Mother of Kazakh hit-run suspect apologizes
The suspect fled the country 18 hours after the incident as the victim laid unconscious in an intensive care unit.
As the Kazakh awaits his first hearing, scheduled for today, a visitor from home will be watching him from the benches — and in her mind, apologize to the victim for what she calls failed parenting.
A spokesperson of a welfare center for immigrants in South Gyeongsang said Monday that the Kazakh suspect’s mother, 44, arrived in Korea recently and hand-delivered a letter to the center, saying it was for the victim.
“She said she wanted to apologize to the victim and his family for failing to educate her son,” the spokesperson said. “She said she had ‘lost’ her husband and raised her son in difficult circumstances. She said her son should pay for his crime and that she wanted to devote her life to helping the victim.”
The spokesperson continued that the suspect’s mother expressed her apologies to the Korean public as well, saying she was sorry for causing pain and shock.
The mother was said to be planning to leave Korea on Friday, after watching her son’s trial today.
On Sept. 16 around 3:30 p.m. in Changwon, 187 miles southeast of Seoul, the suspect allegedly drove into an 8-year-old Korean boy and immediately fled the scene. Police discovered his empty car about 1.3 miles away on an overpass in Busan. Officers later found out that the car was registered under a different person’s name because the suspect was an illegal immigrant in Korea.
Police retrieved fingerprints from the car and realized that it matched those from a foreigner who had already left the country.
The suspect departed Incheon International Airport on Sept. 17 at around 10:25 a.m. for Uzbekistan, and from there, left for Kazakhstan.
Koreans placed the blame on the police and customs officials for letting him off the hook, while police cited his illegal immigrant status as the reason they were unable to track him down any faster as they had no official records showing his whereabouts.
Korean authorities worked with Interpol to bring the suspect back, and after weeks of hiding, he landed at Incheon International Airport last month, handcuffed and flanked by Korean police officers, to stand trial for the hit-and-run case.
Under Korean law, an illegal immigrant is allowed to leave the country under the circumstances that he or she has a passport, a plane ticket and no pending charges.
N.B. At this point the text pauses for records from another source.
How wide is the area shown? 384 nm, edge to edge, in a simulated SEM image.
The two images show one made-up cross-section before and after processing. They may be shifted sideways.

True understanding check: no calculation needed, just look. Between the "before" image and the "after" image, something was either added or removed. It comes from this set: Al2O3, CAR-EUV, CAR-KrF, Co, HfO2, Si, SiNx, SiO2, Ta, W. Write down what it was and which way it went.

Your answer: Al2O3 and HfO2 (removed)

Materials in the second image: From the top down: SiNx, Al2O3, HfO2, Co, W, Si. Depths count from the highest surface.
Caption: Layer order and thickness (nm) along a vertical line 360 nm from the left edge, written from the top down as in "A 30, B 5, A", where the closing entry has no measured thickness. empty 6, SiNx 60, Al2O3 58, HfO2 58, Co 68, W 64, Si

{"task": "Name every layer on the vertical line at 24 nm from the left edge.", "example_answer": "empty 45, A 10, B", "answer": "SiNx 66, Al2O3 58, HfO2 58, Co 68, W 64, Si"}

According to Korean police, the suspect arrived in Korea on July 14, 2018, through a 30-day short-term visa, but stayed illegally over the following 14 months.
The victim suffered a brain hemorrhage but his father said he has recovered since, and is now able to talk and walk normally.
Cho Kuk, who was the justice minister when the incident occurred, ordered his underlings to figure out why there were so many illegal immigrants in the country and search for an “effective way” to reduce the rising figure.